Why can't I

Jun 10, 2005 19:46

Why can't I ever be the girl a guy is absolutely crazy about? Why do I always seem to momentarilly attract those guys who are insane over an ex of theirs? Do they just flock to me then realize I couldn't ever be someone they cared for? I for once want a guy who isn't tainted. I've dealt with shit from guys too, do you see me obsessing over them??? Maybe for a small amount of time, but I try my hardest not to let it affect the relationships in the future.
If I could just have someone love me the way that Mike loved Brittni, the way Matt loved Loni, the way Andy loves Chelsie...but unfortunately, I'm just meant to be a toy. Toss me around, like I have no heart, no feelings. Nothing of substance. Just another dumb blonde, for a little fun. But not worth spending your money or even your time on. I'm always there for you, because I have this great trait of caring about people so much, that I would do absolutely anything for a friend. Even if they end up doing nothing for me. Nothing but chipping off another piece of my heart.

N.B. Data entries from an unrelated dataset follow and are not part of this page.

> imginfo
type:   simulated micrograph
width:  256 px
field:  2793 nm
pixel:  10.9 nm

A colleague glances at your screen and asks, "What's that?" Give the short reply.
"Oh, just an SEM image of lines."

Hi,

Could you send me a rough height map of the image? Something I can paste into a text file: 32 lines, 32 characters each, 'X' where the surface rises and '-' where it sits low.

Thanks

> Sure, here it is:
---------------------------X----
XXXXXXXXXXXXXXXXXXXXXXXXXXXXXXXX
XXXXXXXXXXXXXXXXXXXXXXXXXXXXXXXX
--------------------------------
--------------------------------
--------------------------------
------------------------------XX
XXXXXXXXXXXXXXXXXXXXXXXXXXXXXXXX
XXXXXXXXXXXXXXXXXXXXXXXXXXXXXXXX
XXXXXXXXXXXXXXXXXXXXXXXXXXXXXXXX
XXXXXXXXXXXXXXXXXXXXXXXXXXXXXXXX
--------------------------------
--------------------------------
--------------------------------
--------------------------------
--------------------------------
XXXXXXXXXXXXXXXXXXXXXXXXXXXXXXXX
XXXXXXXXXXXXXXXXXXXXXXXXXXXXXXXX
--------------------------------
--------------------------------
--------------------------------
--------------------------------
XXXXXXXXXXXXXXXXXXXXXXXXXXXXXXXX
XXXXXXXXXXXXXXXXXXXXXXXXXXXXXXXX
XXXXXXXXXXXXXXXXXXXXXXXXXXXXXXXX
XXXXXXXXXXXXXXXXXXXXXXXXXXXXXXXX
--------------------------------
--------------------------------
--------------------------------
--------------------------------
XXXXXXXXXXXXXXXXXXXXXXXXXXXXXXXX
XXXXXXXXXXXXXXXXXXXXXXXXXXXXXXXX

What about me is so forgettable? What about me is so horrible?
Am I purposely deterring myself from going to another relationship by finding guys who I have no chance with, because I'm scared of completley giving my heart away, yet again, only to have it ripped apart, yet again.
I try to be so understanding, I really do. But somethings I just can't comprehend.
I know I'm only 18. But, I don't care. Its happened too many times.
Maybe I'm so into Andy, because he reminds me so much of Brian. Gawd, I hate myself. I am not over Brian. I will never BE over Brian. And I understand that. I understand that and I go on. Why can't these guys ever realize that? You never get over your first love.
Anyways, I have to go get ready to go out to a party with Andy...yah, despite all of this, I can't keep myself out of these situations. I knew ahead of time he was still in love with his ex. But, did it stop me? No. of course not. As always, I blame myself.